# Determining possible triangle from lengths of line segments [closed]

This Codility challenge is to take an array of integers representing lengths of line segments, and determine whether or not it is possible to choose three distinct segments to form a triangle. (The sum of the lengths of any two sides must exceed the length of the remaining side.) Assume that A contains at most one million ints.

Complexity requirements:

• Expected worst-case time complexity is O(n log(n));
• Expected worst-case space complexity is O(n), not counting the input array A itself.

This is my solution:

import java.util.Arrays;
class Solution {
public int solution(int[] A) {
// write your code in Java SE 6
int n = A.length;

if (n>1000000000) return -1;

Arrays.sort(A);
int p=0;
int q=p+1;
int r=q+1;
for (;r<n;p++,q++,r++){
if(A[p]+A[q]>A[r] && A[q]+A[r]>A[p] &&  A[r]+A[p]>A[q])
return 1;
}
return 0;
}
}


I don't how to achieve 100% correctness. I get only 93%.

• please include the basics of the problem from the link. i clicked the link, and it wanted me to do the test, this could be considered spam by some, trying to lure people to a site.
– Malachi
Nov 5, 2013 at 17:26
• @Malachi: Since it's not a blatant intent to spam, it shouldn't apply here. However, it would be useful to have a better reference to this problem (which the OP may have to provide). Nov 5, 2013 at 17:34
• @Malachi: You may also suggest the tag wiki for this new tag. Nov 5, 2013 at 17:36
• @Jamal I suggested a tag wiki for that, I wasn't sure what it was at first, I had to go to the main site first, I have never heard of that site until today, but I can see it becoming a thing here on code review. similar to other sites where you compete by writing code, etc.
– Malachi
Nov 5, 2013 at 17:42
• @Malachi: It is on SO, so it should be okay. Nov 5, 2013 at 17:43

As has been pointed out, you must do several things to ensure you get the maximum marks.

1. Ensure that negative numbers are checked for.
2. Handle the MAX_INT overflow issue which could arise.

You know 4 + 5 > 7 is same as 5 > (7 - 4). Yes I know you are grinning ;)

This suggested solution is correct for this.

These two individual points should allow you to achieve the maximum score. Now I would just like to quickly go over some theory behind why this solution works.

Time complexities

It seems people keep asking you to address the "consecutive elements". You have already done this through the use of Arrays.sort(). This Java sort algorithm is referred to as a "tuned Quicksort" ( See http://docs.oracle.com/javase/6/docs/api/java/util/Arrays.html#sort(int[]) ).
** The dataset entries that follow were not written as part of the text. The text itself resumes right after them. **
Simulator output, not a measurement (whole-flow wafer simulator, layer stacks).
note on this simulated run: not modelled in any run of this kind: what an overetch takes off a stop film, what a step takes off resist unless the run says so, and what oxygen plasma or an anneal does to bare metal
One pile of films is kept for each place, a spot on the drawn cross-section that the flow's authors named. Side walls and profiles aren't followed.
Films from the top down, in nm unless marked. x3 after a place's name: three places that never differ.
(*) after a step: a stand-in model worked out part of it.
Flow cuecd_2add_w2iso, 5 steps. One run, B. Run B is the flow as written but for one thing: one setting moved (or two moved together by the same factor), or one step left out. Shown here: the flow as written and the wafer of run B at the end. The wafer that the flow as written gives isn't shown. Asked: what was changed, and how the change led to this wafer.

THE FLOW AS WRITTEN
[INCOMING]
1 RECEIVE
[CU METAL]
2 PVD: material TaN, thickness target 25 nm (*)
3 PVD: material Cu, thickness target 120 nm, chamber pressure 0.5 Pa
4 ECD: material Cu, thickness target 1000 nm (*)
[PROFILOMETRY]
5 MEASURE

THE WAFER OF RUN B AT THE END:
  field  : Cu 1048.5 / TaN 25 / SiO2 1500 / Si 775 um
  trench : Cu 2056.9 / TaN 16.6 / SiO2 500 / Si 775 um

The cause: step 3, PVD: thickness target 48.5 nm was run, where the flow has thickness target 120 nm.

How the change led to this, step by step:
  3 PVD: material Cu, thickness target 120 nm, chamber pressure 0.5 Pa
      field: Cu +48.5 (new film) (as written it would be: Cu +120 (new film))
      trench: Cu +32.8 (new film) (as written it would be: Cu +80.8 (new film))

The sorting algorithm is a tuned quicksort, adapted from Jon L. Bentley and M. Douglas McIlroy's "Engineering a Sort Function", Software-Practice and Experience, Vol. 23(11) P. 1249-1265 (November 1993). This algorithm offers n*log(n) performance on many data sets that cause other quicksorts to degrade to quadratic performance. Quicksort is well known for its O( n log n ) time complexity (excluding extreme cases).

After this you do a single iteration over the array, which is considered O(n). When we add the two time complexities together we are given O( 2n log n) where constants are considered insignificant for Big-O notation. So to clarify this simplifies down to O(n log n) which was the upper bound of the problem.

How sorting solves non-consecutive elements

Once the array is sorted it is true that only consecutive triples need to be considered.

Consider the following array: {1,2,6,6,8}

Whilst it may be true that (1, 6, 6) is triangular, and is non-consecutive. It can also be proven that if that value is triangular then any number which lies between the initial 1, and 6 will also be triangular.

From this we can see that in the sort array, for each non-consecutive triangular triples which exists there also exists an consecutive triple.

Simplification from sorting

The sort operation allows you to simplify you checks later, and decrease execution time. When checking for negative number, you only need check the lowest number in the triple, as if this is >= 0 it is given the follow values must be >= that initial value.

This mean you only need check one value for negativity, not three.

This can be extended further into the actual triangular checks. If it is true that the smallest two numbers in the triple are larger than the largest number when summed, then all three statements are true.

1) A[P] + A[Q] > A[R]

2) A[Q] + A[R] > A[P]

3) A[R] + A[P] > A[Q]

Remembering the algorithm change to this, so these would be evaluated as

A[P] > (A[R] - A[Q])


Because we can guarantee that A[P] < A[Q] < A[R] due to A being sorted, we only need perform the one check above.

• cool. But I didn't know about the "It can also be proven [......] be triangular" part, can you provide a link? Nov 5, 2013 at 20:21
• I said can be proven ;), I haven't found a link which in fact proves this as of yet. But if you consider a large set of numbers, and try extreme cases, you will see it holds. Unfortunately I never continued my Maths further, so I do not have the knowledge required to draw up a full Mathematical proof for you. Nov 5, 2013 at 20:25
• Thank you! So I have to change the if with A[P]>(A[R]-A[Q]) in case the first number of triangle is negative!
– Thor
Nov 6, 2013 at 10:22
• @user31565 A[P]>(A[R]-A[Q]) is to prevent the problem of an overflow exception if A[P] + A[Q] > MAX_INT, for this problem you are required to ignore negative numbers as they are invalid. Which is why you first do a check of A[P] >= 0. Nov 6, 2013 at 10:42
• Suppose there are some values P, Q, and R such that P < Q, Q < R, and A[P] > A[R] - A[Q]. Since R - 2 >= P and R - 2 >= Q, and since the array is sorted, it follows that A[R - 2] >= A[P] and A[R - 1] >= A[Q]. From that it follows that A[R - 2] > A[R] - A[R - 1]. In other words, if there are three entries anywhere in the array that can form a triangle, then there are three consecutive entries that can form a triangle. That's why it's sufficient to check only consecutive entries. Aug 16, 2014 at 17:35

Funny things that we(human) know that 2,147,483,647 + 1 = 2,147,483,648 but computer thinks otherwise. Ahhh! see, so now what to do?

You know 4 + 5 > 7 is same as 5 > (7 - 3). Yes I know you are grinning ;)

And also as 200_success suggested you are considering consecutive elements but problem definition say otherwise.